SAIC has an immediate need for a Senior Systems Administrator to support the NASA Langley Information Technology Enhanced Services II (LITES II) contract at NASA's Langley Research Center in Hampton, VA. The LITES II provides for IT support services in the areas of science and engineering applications, some center infrastructure applications, data center support, business management applications support, and IT project management support. As a member of the LITES II team, this Senior Systems Administrator will manage and support Linux server infrastructure, desktops, laboratory, and scientific equipment supporting the Langley research mission.
- Ensure the day-to-day operation and ongoing support of LITES II Servers and Systems including event, fault, and performance management systems.
- Develop solutions to monitor, notify, and correct anomalies/alarms.
- Design the environment, hardware specifications, and software layers to provide for a reliable, scalable, secure and highly available Linux Systems Environment.
- Find gaps in the Linux Environment and use analytical skills and knowledge of database methodologies to problem solve and provide solutions.
- Ensure that server hardware and operating systems are installed, properly configured, and operating as expected on production, development, or lab systems running on various version of Linux, and Windows environments.
- Configure operating systems and utilities to support customer requirements.
- Lead efforts and work closely with database and application administrators; data/telecommunication analysts; researchers; outside vendors; and application programmers in engineering solutions or resolving problems. Act as a lead consulting and training resource for LITES II Servers and systems.
- Provide guidance to engineers/analysts on the configuration of server hardware and architectures to meet application and service requirements.
- Lead IR&D efforts to identify new solutions, communicating solutions and progress with Senior and Program Management.
- Work closely with vendors or other groups within the organization to correct problems or perform root cause analysis.
- Analyze and make formal recommendations on optimization and capacity planning for systems.
- Lead design, develop, and maintain process automation scripts development and utilities written in BASH/Python/Ansible languages.
- Develop and maintain documentation related to the design, installation, administration, and maintenance of multiple Linux systems in a distributed computing environment.

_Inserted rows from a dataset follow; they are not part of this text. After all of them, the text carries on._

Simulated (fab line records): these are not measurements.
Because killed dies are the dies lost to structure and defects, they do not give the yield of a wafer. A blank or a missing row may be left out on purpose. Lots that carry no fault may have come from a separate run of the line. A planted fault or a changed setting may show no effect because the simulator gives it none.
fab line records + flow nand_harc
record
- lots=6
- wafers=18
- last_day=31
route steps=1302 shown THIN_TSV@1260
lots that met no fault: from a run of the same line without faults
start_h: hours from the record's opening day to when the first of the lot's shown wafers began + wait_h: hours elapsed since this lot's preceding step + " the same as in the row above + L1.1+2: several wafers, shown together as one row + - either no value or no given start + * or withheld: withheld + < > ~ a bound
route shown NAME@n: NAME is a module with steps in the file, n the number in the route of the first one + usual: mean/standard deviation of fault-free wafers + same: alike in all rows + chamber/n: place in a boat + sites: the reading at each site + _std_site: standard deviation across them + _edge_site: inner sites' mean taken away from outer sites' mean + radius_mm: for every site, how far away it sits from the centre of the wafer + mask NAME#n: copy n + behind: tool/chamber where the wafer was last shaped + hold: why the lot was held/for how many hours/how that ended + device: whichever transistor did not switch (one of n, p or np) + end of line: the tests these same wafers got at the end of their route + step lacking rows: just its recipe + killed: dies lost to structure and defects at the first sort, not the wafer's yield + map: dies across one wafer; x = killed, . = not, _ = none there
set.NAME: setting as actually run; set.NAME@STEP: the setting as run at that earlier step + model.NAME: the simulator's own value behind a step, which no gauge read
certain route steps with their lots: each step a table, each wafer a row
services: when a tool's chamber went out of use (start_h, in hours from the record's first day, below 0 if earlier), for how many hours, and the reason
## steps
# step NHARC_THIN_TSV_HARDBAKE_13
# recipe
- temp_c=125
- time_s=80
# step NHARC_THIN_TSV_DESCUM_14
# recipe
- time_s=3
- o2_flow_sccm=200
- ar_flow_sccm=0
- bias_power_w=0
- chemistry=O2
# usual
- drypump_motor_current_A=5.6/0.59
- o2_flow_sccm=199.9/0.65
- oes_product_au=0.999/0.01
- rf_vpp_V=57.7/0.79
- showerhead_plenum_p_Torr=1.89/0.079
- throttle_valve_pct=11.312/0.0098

- Ensure stability, viability and maintenance of the 24/7 mission-critical production environment.
- Prepare weekly reports on significant events. Write test plans and conduct product evaluations in lab environments.
- Perform system and application account management activities.
- Participate on a 24/7 on-call rotation to support critical incident management events.
- Design and maintain a repeatable, documented patch deployment methodology for administrators to implement.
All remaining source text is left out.